One of the most beautiful and somber films to come out of the 2010s is A Ghost Story written and directed by David Lowery. Premiering at Sunday’s Fil. Festival and distributed by the much-loved A24, A Ghost Story follows a young married couple C (Casey Affleck) and M (Rooney Mara) and the aftermath of the former’s untimely death at the start of the film. What makes this film such a standout is its simplicity and minimalist approach with limited locations and characters. The film is primarily filmed in their family home and showcases the figurative and literal destruction of the home as M’s life falls apart without her husband. The home is not a home. The screenplay is written by Lowery and his connection and intricacy in bringing his two protagonists to life with minimal interaction is no easy feat but he achieves this. It is a film that moved me and has provided much inspirational imagery and directorial approach that I feel sad that the film has almost been swept under the carpet.
Affleck and Mara both bring their A game to this film and give performances that are among the best in their careers. When C passes away he is reincarnated as a ghost donning a simple white sheet with holes cut out for eyes. We never see his eyes nor what is under the sheet yet Affleck’s presence and character is felt despite not speaking or providing much action. C is a musician and we hear glimpses of his song throughout bringing an unexpected electro and modern sound to the film. The music is what brings the film to its respective time period as the minimalism evokes a timeless quality. Mara is absolutely gut-wrenching in her turn as the grieving wife, M. We see a strong woman who is eventually broken down mentally and physically by the absence around her. We see a few encounters from friends and even a prospective date but the absence of C is too much for her to bear. There is only one scene when M is actually outside of the house and that is when she is identifying her husband’s body. In some respects, she is defined by her relationship to her husband but it could be argued that her struggle is actually a want and inability to move on and continue with her life. She slowly begins to recognise that C isn’t coming back no matter how much she longs for it.

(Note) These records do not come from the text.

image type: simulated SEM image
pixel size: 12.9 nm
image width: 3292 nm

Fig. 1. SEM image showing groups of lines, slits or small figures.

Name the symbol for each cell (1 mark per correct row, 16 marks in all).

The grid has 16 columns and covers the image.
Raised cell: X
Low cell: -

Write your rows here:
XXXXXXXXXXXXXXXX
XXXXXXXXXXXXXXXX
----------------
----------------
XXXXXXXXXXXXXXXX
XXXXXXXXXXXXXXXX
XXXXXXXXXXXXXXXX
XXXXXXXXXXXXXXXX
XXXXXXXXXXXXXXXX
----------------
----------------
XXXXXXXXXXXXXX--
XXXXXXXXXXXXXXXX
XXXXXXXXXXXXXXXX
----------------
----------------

It goes without saying that the highlight scene is the pie scene. This scene is infamous among film fans alike thanks to its raw one take approach to seeing a grieving wife literally eating a chocolate pie for five minutes until she makes herself sick. The scene itself is so simple yet so complex. Mara’s emotional spectrum is on display here as she eats and eats, delving into more and more despair as she longs to feel better following the funeral. The feeling of hopelessness and depression really shoot through as well as upset and loneliness. There are no words in this scene yet it says so much. It’s as if M is hoping her husband will return and stop her from eating herself to sickness but he doesn’t. In fact, no one comes and she is left alone to grieve and process what has happened. I think this scene alone warranted awards recognition but I think the rawness of the characters was probably too alien to the mainstream audience as it does make for uncomfortable and upsetting viewing.
Another scene that causes debates among its viewers is the monologue provided by a party goer, credited as the Prognosticator (Will Oldham) in the house next door. C observes as the Prognosticator talks endlessly about classical music and the Big Crunch which is a theory that claims that the universe is constantly expanding and eventually it will snap like a rubber band and collapse in on itself into a speck as if nothing existed at all. C’s frustration and anger throughout the scene causes him to make the lights flicker as he searches for meaning beyond the life he lived. The speech itself is a bit longwinded, lasting five and a half minutes. Its uneasiness and pretentious nature makes it seem longer because there is no one debating with him. It very much feels as if the Prognosticator is talking out to the audience or even the universe. It is important to note that the film has minimal dialogue so this speech is the true verbal standout the audience is provided with and I think it’s a skillful tip of the scale by Lowery who wants to create that feeling of uncertainty.
The structure of the film is unconventional following a repeat of the time that C and M lived in the house while C observes under his sheet and follows the next family to move in and the subsequent destruction of the home. It feels as though C and M’s memories together are trapped in that endless loop as the universe expands. Just as the Prognosticator claims the works of Beethoven will forever live in human memory, so will the time C and M spent in their house. When C finally reads a note M left and disappears it is sad but also brings closure to that loop and gives him a chance to leave the house just as M did before.
A Ghost Story is not your typical film exploring loss and grief but its impact and power comes from Lowery’s raw approach. Despite its seemingly effortless aesthetic, the films screenplay and character observation pushes through a complexity that transcends its simple storyline. It’s a film that will stay with you long after you watch it.